November 25, 2024 03:07 (IST)
LFW SR 2015: Gaurang Shah, Shruti Sancheti, Soumitra showcase collection
Mumbai, Mar 19 (IBNS): This season it was the divine tree in Hindu mythology that inspired Gaurang Shah's collection called "Kalpavriksha" at Lakmé Fashion Week Summer/Resort 2015.
Gaurang winner of many awards for his work with Indian textiles and khadi, once again revisited the humble ‘fabric of freedom’ with a representation of the ‘Tree of Life’ woven by the Jamdani weavers of Andhra Pradesh and Bangladesh. He creatively merged the khadi with Phulkari, Kalamkari and Chikankari to bring an innovative textile offering.

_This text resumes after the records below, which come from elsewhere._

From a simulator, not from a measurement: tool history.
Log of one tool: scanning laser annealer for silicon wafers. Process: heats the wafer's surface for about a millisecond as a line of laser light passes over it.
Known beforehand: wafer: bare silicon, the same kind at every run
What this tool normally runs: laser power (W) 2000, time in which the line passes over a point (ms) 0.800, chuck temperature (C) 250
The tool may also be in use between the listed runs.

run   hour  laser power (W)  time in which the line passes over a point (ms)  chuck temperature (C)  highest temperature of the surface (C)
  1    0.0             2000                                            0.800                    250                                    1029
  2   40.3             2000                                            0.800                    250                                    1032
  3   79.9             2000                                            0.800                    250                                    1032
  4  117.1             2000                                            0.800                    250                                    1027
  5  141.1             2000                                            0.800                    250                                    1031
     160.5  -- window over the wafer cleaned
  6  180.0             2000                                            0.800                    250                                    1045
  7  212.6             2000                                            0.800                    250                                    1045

The glamorous show began to the live strains of melodious music by well known saxophone player, Anil Kumar, who serenaded the models with popular Bollywood tunes.
Presenting the exquisite Jamdani art, where the discontinuous extra weft technique of weaving by hand is with a detailed hand drawn design kept under the warp on the loom and replicated perfectly; Gaurang ensured that the result was flawless.
Creating a perfectly balanced melodious fashion jugalbandi, Gaurang brought together Jamdani, Phulkari, Chikankari and Kalamkari and offered heirloom pieces.
Stunning anarkalis with intricate weaves, ghagras that were voluminous but superbly crafted and elegant saris worn by graceful models floated down the ramp.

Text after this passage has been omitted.